# SHOW ME YOUR OFFICE



## Thepeoplewearent (Jul 26, 2018)

Heres mine. Honda civic. 2015. SE package. I love her.


----------



## Pax Collector (Feb 18, 2018)

Thepeoplewearent said:


> I love her.


If you loved her you wouldn't put her through rideshare hell.


----------



## Seattle_my_beloved (Jan 12, 2019)

2018 Toyota Rav4 SE Hybrid. I was stupid ?


----------



## Thepeoplewearent (Jul 26, 2018)

Pax Collector said:


> If you loved her you wouldn't put her through rideshare hell.


But I love the swingers club



Seattle_my_beloved said:


> 2018 Toyota Rav4 SE Hybrid. I was stupid ?
> 
> View attachment 323945
> View attachment 323946


To
That's quite nice I must say. I love the leather


----------



## Seattle_my_beloved (Jan 12, 2019)

Thepeoplewearent said:


> But I love the swingers club
> 
> 
> To
> That's quite nice I must say. I love the leather


Heated seats too ?


----------



## 911 Guy (Feb 8, 2018)

Seattle_my_beloved said:


> 2018 Toyota Rav4 SE Hybrid. I was stupid ?
> 
> View attachment 323945
> View attachment 323946


Nice. I almost went with the RAV 4.

I gotta ask... am I the only one that's curious about what is painted out? lol


----------



## Seattle_my_beloved (Jan 12, 2019)

911 Guy said:


> Nice. I almost went with the RAV 4.
> 
> I gotta ask... am I the only one that's curious about what is painted out? lol


Licence plate info ?


----------



## 911 Guy (Feb 8, 2018)

Now it makes sense. lol


----------



## Pax Collector (Feb 18, 2018)

Seattle_my_beloved said:


> 2018 Toyota Rav4 SE Hybrid. I was stupid ?
> 
> View attachment 323945
> View attachment 323946


What a waste.....

Cool car though.


----------



## Seattle_my_beloved (Jan 12, 2019)

Pax Collector said:


> What a waste.....
> 
> Cool car though.


Don't put salt on my wounds.


----------



## mi4johns (Jun 4, 2018)

Thepeoplewearent said:


> Heres mine. Honda civic. 2015. SE package. I love her.


Those lyft air freshener's smell like cherry NyQyuil  Leave it to lyft to not even get air fresheners right.

The passenger seat stains are amazing though.


----------



## Thepeoplewearent (Jul 26, 2018)

mi4johns said:


> Those lyft air freshener's smell like cherry NyQyuil  Leave it to lyft to not even get air fresheners right.
> 
> The passenger seat stains are amazing though.
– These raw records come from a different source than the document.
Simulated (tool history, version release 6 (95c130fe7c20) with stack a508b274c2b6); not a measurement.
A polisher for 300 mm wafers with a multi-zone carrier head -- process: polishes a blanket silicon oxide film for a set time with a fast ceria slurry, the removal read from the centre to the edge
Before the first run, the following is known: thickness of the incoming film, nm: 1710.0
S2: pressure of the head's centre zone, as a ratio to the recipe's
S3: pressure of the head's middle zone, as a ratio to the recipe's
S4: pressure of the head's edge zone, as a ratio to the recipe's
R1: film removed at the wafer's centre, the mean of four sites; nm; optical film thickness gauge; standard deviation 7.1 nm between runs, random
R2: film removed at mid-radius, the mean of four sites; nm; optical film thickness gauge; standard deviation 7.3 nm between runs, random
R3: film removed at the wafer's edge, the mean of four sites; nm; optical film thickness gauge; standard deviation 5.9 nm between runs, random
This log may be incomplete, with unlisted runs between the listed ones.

Honestly.... the stains are all mine. I'm not nice to my girl.


----------



## Seattle_my_beloved (Jan 12, 2019)

I am thinking of raising my boy a little bit, and giving him some new big shoes, so that he can kick the Pacific Northwest winters in the butt ?


----------



## OldBay (Apr 1, 2019)

My car looks so old compared to that RAV4 ... Surprised I get any tips.


----------



## Seattle_my_beloved (Jan 12, 2019)

OldBay said:


> My car looks so old compared to that RAV4 ... Surprised I get any tips.


Tips depend on drivers not on cars.


----------



## Thepeoplewearent (Jul 26, 2018)

Seattle_my_beloved said:


> Tips depend on drivers not on cars.


Agreed. My windshield is cracked but I can usually score an extra buck if I wanna put on my "caucasian accent"


----------



## MoreTips (Feb 13, 2017)

Especially the drivers not afraid to use tip signs. Makes a huge difference.


----------



## Seattle_my_beloved (Jan 12, 2019)

Thepeoplewearent said:


> Agreed. My windshield is cracked but I can usually score an extra buck if I wanna put on my "caucasian accent"


 I am orriginally from Afghanistan, and I have an accent and I have never felt not receiving tips, tips depend on how friendly and nice you are ?


----------



## Thepeoplewearent (Jul 26, 2018)

Seattle_my_beloved said:


> I am orriginally from Afghanistan, and I have an accent and I have never felt not receiving tips, tips depend on how friendly and nice you are ?
> 
> View attachment 323959


I feel you. But it does help a bit when I stop callin' everyone ***** (the acceptable n-word [it's what I got in lieu of 40 acres and a mule]) for the ride XD


----------



## Roadmasta (Aug 4, 2017)

Don't use the mkt much for Uber/Lyft.


----------



## Thepeoplewearent (Jul 26, 2018)

Roadmasta said:


> View attachment 323961
> 
> 
> Don't use the mkt much for Uber/Lyft.


I can see why. From here there appears to be many reaosns.


----------



## Seattle_my_beloved (Jan 12, 2019)

Roadmasta said:


> View attachment 323961
> 
> 
> Don't use the mkt much for Uber/Lyft.


I love MKTs ???


----------



## Thepeoplewearent (Jul 26, 2018)

FormerTaxiDriver♧ said:


> What's all those spill stains on the passenger seat??? Got paid for that or what?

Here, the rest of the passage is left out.